Google has slowly started to reveal changes in some of its developer requirements for Android apps for the sake of complying with still unnamed consumer protection laws. One such changed that was only briefly hinted at was a list of price ranges for in-app purchases (IAP) and now the Android Developer Console has more to say about that matter.
Beginning September 30, apps with IAPs, whether they be one-off payments, recurring subscriptions, or specific items, will have a price range noted in the app’s Details page in Google Play Store. Developers are therefore encouraged to double check their prices before that day arrives.
“Price ranges for in-app purchases Beginning September 30, 2014, all apps offering in-app purchases to users will have an “In-app purchases” price range displayed on their detail page on Google Play. Price ranges will include in-app products and subscriptions.
If any of your apps offer paid in-app features or subscriptions, go to your app’s In-app Products page to review the prices and publishing status of your in-app items.”
Any improvement that gives consumers a better idea of what they’re getting into when making a purchase is always welcome, but this might not be enough to curb the growing problem with IAPs, particularly unauthorized or accidental ones made by children. Of course, Google has implemented certain changes in Google Play Store to help stem that problem, like additional options for password authorization and lengthening the period for refunds to two hours, though sadly the latter only applies to app purchases themselves and not IAP.

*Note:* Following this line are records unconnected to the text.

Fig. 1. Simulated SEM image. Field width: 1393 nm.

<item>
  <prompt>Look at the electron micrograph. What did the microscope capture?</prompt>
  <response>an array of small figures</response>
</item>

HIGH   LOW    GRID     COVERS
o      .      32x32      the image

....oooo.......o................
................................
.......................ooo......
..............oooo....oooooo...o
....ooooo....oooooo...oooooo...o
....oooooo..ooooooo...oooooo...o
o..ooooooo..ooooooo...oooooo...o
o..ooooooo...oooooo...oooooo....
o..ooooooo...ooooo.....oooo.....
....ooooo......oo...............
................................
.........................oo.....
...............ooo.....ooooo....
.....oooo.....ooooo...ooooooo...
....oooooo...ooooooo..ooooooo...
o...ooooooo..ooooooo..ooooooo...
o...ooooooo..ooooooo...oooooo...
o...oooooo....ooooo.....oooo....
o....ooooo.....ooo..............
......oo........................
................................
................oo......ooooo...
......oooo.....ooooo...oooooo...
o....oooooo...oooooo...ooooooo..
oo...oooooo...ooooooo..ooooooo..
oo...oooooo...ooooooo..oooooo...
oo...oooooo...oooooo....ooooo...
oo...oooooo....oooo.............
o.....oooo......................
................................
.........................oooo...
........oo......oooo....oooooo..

One other change to Play Store, also said to be done in the name of consumer protection, might be a tad more difficult to swallow. The Developer Console now fully requires that developers put in a real physical address. While that in itself might not be so worrisome, the fact that Google says that information will be displayed on the app’s Detail page as well, for everyone to see, is a potential privacy and safety risk for the developers. Although it isn’t yet known whether Google will accept P.O. box addresses, that might be moot for many indie and individual developers who don’t have one. Hopefully, Google will flesh out the details and revise as necessary before the September 30 deadline arrives.